The Last TycoonJun 8, 2016 | 0 comments
Death by Dixie isn’t just a record; it’s a reckoning. The new album from The Last Tycoon, the Americana project of Atlanta-based songwriter John Gladwin, reflects on what it means to be Southern in the 21st century; it explores how old wounds, harboring just below the surface, are faced in the New South.
Produced by Jim White and Michael Rinne, Death By Dixie is released May 19th on Silent Kino Records. Amidst the boom of the contemporary Americana scene, Death by Dixie stands out in its refusal to romanticize. “A lot of artists sing about a two-dimensional, cartoon version of the South”, says Rinne. “John is determined to capture the real thing in his writing.”

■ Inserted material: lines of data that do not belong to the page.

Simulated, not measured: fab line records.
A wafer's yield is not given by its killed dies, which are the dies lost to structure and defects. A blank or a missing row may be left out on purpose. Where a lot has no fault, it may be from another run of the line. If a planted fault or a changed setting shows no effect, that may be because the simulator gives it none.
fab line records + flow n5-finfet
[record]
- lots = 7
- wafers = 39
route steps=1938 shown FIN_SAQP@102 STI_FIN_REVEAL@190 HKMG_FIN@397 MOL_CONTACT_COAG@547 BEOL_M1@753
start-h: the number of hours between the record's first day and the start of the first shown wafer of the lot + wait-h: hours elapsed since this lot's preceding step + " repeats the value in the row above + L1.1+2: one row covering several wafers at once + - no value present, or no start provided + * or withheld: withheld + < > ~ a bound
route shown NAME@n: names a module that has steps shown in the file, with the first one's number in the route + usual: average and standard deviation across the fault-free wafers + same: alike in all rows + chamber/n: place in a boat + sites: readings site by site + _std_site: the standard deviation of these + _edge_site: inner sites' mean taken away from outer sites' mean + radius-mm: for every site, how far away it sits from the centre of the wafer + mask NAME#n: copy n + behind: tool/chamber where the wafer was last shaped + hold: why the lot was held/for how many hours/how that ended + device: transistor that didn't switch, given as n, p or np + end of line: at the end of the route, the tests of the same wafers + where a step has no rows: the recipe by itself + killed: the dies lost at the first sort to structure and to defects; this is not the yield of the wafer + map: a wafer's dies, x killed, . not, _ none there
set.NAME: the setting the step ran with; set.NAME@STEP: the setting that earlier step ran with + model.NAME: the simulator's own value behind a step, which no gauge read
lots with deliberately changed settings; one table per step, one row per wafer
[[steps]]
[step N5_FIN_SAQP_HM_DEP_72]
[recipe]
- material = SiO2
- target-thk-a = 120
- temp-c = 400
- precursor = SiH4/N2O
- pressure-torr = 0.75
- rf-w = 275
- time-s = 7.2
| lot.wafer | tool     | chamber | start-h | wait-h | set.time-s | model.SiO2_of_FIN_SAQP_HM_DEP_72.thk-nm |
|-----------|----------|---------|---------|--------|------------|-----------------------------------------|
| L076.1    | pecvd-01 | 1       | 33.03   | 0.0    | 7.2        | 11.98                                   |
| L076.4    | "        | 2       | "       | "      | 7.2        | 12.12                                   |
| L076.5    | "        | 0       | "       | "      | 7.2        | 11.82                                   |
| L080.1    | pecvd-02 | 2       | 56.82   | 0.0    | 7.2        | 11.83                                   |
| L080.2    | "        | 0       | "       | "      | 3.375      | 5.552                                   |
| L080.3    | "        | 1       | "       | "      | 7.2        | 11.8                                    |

The title track, for instance, comes from the idea of the South as a work in progress. Gladwin explains, “The modern city of Atlanta is a metropolis inconceivable 100 years ago. And yet, the city faces so many of the same issues it did a century ago.” Instead of running from that tension, he chooses to embrace it. “I want to sing about the South I actually live in—a place that is both progressing to new heights and struggling to shake off its complicated past.”
Even though Gladwin was raised in small town Arkansas, The Last Tycoon was born 6,000 miles from Dixieland. As the American economy crashed and burned in 2009 and a new depression loomed over the country, he moved to Stockholm, Sweden. “This sound and style grew out of playing to roomfuls of Europeans, who expected a certain stereotype when I told them where I was from – so I started to play with expectations and conventions.”
The Last Tycoon became a way to explore his Southern roots from half a world away. Moving from a conservative Southern town to Socialist Stockholm encouraged him to explore more political songwriting. Written in the vein of Woody Guthrie, songs like “Jesus Christ, Union Man” came directly from living in Sweden. It’s a song that’s part Southern Gospel hymn and part Swedish Labor anthem.
After several years in Stockholm, Gladwin chose his Southern roots over expatriatism and relocated to Georgia. After recording Death by Dixie in Nashville with Rinne, engineer Anderson East, and young Nashville musicians like Spencer Cullum Jr. (Steelism, Miranda Lambert), Gladwin teamed up with Jim White to create the cinematic layers of tension he wanted for this record. A songwriter known for his work with David Byrne and Aimee Mann as well as his acclaimed BBC documentary Searching for the Wrong Eyed Jesus, White was the perfect partner for this. Working in his country house outside of Athens, Georgia, White transformed the sound of Death By Dixie with his unconventional production techniques. Using hammers, gas cans and kids’ toys, together they created a sound that evoked the haunting, visceral images of the lyrics.
“It was incredibly freeing. We completely transformed the original tracks recorded in Nashville. We talked more about characters and films than solos and techniques—more Travis Bickle than Travis Tritt.” Then returning to Nashville with Rinne and East, they put the songs back together—now with a whole new life.
Death by Dixie is released May 19th via Silent Kino Records.